VICE PRES. CHENEY: Specifically aluminum tubes. There’s a story in The New York Times this morning- this is-I don’t-and I want to attribute The Times. I don’t want to talk about, obviously, specific intelligence sources, but it’s now public that, in fact, he has been seeking to acquire, and we have been able to intercept and prevent him from acquiring through this particular channel, the kinds of tubes that are necessary to build a centrifuge.
The Times was taken for a ride, but they valued Judith Miller’s ability to get access to people like Scooter Libby. Had they accurately reported that they were being used as a conduit to leak selective and highly contentious national security intelligence, their access would have dried up.
So, the need (and it is a need) for access is one reason why the ‘objective’ press is reluctant to report lies as lies. Another reason is that they worry about alienating huge chunks of their audience (or potential audience) if they’re perceived as taking sides in political debates. They believe that they’ll undermine their credibility and their reach if they come out and flatly assert that one side of the political divide is flatly wrong or lying.
When you combine this desire for access with the value they place on being perceived as objective and non-partisan, it becomes much too easy to manipulate them into promulgating talking points, innuendo, and big and small lies.
There’s no easy way out of this conundrum for a press outfit that aspires to be ‘objective.’ But it really becomes an acute problem when there’s a massive disparity between the basic honesty of the two sides of the political divide. It’s true that Hillary Clinton has told a whopper or two in her history, but there’s nothing in her record to compare to Trump’s multiyear Birther project or even his day-to-day lie-a-minute campaign.
In this case, the Times was incensed enough to break their standard of practice and report Trump’s Birther comments for what they were. But the way he lies and the way the Republican Party, more broadly, has abandoned reality-based politics is breaking the whole model of ‘objective’ journalism.
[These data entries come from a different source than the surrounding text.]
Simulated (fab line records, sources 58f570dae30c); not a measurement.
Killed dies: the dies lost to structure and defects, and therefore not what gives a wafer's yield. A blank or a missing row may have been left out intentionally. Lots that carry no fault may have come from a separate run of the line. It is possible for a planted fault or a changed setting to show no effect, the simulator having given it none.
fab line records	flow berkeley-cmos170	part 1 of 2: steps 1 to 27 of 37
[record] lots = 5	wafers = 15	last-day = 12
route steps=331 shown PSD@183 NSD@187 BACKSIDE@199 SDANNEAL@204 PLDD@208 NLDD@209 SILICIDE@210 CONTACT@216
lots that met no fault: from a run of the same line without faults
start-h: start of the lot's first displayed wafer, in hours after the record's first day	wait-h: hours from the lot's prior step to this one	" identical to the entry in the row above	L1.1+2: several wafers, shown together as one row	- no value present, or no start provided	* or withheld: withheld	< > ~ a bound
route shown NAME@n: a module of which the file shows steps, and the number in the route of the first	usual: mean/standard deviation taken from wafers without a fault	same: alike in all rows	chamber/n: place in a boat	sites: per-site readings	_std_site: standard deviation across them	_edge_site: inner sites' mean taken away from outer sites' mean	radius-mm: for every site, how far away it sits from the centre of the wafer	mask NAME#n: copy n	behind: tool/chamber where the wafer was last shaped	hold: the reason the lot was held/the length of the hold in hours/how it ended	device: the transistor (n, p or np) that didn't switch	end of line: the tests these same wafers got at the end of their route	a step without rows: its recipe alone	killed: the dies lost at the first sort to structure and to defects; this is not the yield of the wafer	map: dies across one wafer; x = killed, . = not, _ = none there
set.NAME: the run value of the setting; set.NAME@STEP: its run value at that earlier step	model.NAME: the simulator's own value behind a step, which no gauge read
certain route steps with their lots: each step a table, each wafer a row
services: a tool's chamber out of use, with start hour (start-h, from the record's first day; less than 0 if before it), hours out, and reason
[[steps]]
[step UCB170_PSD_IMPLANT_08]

If they want to be truthful and ‘objective,’ they have little choice at this point to give up on the idea that they can avoid the perception that they’re taking sides. They’re going to have to lose some of their reputation for even-handedness in order to maintain their credibility with the reality-based community.
In other words, when one side nominates a Birther, it’s not possible or advisable to try to maintain some kind of perceived journalistic neutrality with the Birther’s supporters.